Potash Corp. Says Study Understates Revenue Loss
The Conference Board of Canada, an independent researcher of economic and public policy issues, said yesterday in a report that the offer would have “few” negative effects on the province of Saskatchewan apart from C$2 billion ($1.96 billion) of lost revenue over 10 years.
That sum is too low because the study assumes BHP wouldn’t mine potash at full output, “in direct contradiction” of previous BHP statements, Potash Corp. said today in a filing. Potash Corp. also said the loss is unique to BHP’s bid because the Melbourne-based company owns the undeveloped Jansen potash project in the province.
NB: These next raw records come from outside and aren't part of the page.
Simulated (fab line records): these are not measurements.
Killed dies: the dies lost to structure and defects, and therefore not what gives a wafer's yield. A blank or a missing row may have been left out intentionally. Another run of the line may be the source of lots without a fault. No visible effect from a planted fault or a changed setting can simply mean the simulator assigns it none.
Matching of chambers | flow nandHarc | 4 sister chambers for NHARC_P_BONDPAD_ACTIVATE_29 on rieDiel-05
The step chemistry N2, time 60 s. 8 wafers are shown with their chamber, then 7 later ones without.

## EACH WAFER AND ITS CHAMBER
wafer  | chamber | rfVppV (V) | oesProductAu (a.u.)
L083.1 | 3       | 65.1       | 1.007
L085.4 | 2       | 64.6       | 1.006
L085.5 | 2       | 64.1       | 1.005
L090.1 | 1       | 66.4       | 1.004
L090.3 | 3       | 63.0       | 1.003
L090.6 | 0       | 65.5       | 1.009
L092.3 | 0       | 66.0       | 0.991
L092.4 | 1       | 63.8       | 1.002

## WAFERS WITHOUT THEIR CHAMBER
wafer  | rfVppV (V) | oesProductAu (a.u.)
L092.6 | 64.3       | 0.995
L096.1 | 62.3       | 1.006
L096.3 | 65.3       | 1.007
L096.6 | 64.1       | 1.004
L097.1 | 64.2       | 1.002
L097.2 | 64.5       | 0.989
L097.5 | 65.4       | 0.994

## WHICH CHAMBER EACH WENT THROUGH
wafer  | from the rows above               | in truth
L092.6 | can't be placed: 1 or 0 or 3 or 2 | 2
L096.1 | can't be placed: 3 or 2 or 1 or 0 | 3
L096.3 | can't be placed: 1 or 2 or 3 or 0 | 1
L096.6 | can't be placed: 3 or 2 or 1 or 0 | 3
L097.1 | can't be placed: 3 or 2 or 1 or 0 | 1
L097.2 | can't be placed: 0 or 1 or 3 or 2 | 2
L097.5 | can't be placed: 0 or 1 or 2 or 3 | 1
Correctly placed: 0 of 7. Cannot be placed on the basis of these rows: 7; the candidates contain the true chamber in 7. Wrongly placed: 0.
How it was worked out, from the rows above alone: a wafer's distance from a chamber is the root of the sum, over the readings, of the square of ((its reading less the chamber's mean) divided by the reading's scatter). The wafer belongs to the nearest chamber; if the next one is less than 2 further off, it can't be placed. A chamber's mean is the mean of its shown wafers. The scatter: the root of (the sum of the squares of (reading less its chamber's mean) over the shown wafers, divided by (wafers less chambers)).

Saskatchewan will use the study in its submission to a review of BHP’s offer under the Investment Canada Act, under which the federal government can block transactions if it finds they don’t provide a “net benefit” to the country. Canada yesterday extended by 30 days the deadline to review the offer.
Potash Corp., the world’s largest producer of its namesake crop nutrient, in August rejected BHP’s $130-a-share bid as too low and has sought other offers. The Saskatoon, Saskatchewan- based company said in today’s filing it would encourage the government of Saskatchewan to remain open to reviewing alternative bids “on a fact-based approach.”
Potash Corp. closed at $144.05 in New York Stock Exchange composite trading yesterday.
Saskatchewan would lose out on C$200 million of tax receipts annually over a decade if BHP bought Potash Corp. because the deal would enable the Australian company to write off costs of Jansen and help it minimize corporate tax payments, the board said in the report.
“On first reading it does not seem that negative for BHP Billiton, and in our view, the governments of Canada and Saskatchewan are likely to support BHP Billiton’s proposed acquisition,” UBS AG analysts Olivia Ker and Glyn Lawcock said today in a note, referring to the conference board report.
BHP, the world’s biggest mining company, said yesterday it will study the Conference Board report. The offer “will bring significant benefits to Saskatchewan and to Canada,” it said.